New bike laws may create 'perpetual learners'

Row of bike wheels
New regulations have been criticised as 'overcomplicated'
"When there are fewer bikes on the road, there are more collisions with cars as drivers are less observant of the presence of bikes" Paddy Tyson, Motorcycle Action Group
  • | by Kristian Dando

New motorcycle legislation due to come into force this weekend risks creating 'perpetual learner' riders and more dangerous roads, according to a spokesman for a major biking campaign group.

Paddy Tyson, spokesman for the Motorcycle Action Group, believes that new categories and licenses could mean that more motorcyclists will spend the years until they can take a Direct Access course, taking and retaking Compulsory Basic Training (CBT) - cheaper than sitting multiple riding tests, but not providing sufficient instruction for safe riding.

"It's created so much confusion in the central categories that riders may end up doing a CBT and ride a 125cc bike with L plates until they can do Direct Access," says Paddy.

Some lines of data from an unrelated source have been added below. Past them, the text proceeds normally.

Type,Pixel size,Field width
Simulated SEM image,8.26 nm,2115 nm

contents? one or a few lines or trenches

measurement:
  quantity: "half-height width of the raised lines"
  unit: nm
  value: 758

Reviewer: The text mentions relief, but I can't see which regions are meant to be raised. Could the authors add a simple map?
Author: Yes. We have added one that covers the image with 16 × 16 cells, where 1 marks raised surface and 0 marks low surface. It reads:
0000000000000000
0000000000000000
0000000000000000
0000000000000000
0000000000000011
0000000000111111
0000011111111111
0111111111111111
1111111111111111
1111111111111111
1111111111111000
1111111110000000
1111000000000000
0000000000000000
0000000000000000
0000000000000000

The new laws state that 17-18 year olds must take their practical motorcycling test on a small-size, 125cc bike - category 'A1' under the new rules. Should they want to ride a more powerful bike, they would then have to take another test on a more powerful, 'A2' category up-to-48 bhp bike at the age of 19.

Meanwhile, older prospective motorcyclists wishing to take a Direct Access course will now have to do so on a category 'A' bike, which is over 54 bhp.

In addition, will mopeds will also be brought into line with Europe - changing from category 'P' to 'AM'.

Tyson also believes there are significant flaws in the way that riders are examined. "When riders want to take the A2 test and ride a more powerful bike, the test isn't any different - it's just on a more powerful bike. The system isn't good at improving standards," he says.

The sheer complication and expense which doing multiple tests and multiple courses of instruction entail will, Tyson believes, also put people off motorcycling - meaning more dangerous roads for other riders. "When there are fewer bikes on the road, there are more collisions with cars as drivers are less observant of the presence of bikes."

The new legislation is due to come into force on Saturday 19th January, meaning that test centres and riding schools across the country have been inundated with candidates wanting to pass their tests before the new requirements kick in. "The past two months have seen a mad dash of people coming through to do their test," says Simon Walsh, of Celtic Rider Training in South Wales.

However, snow, ice and dangerous conditions this week have meant that many riders have been left disappointed.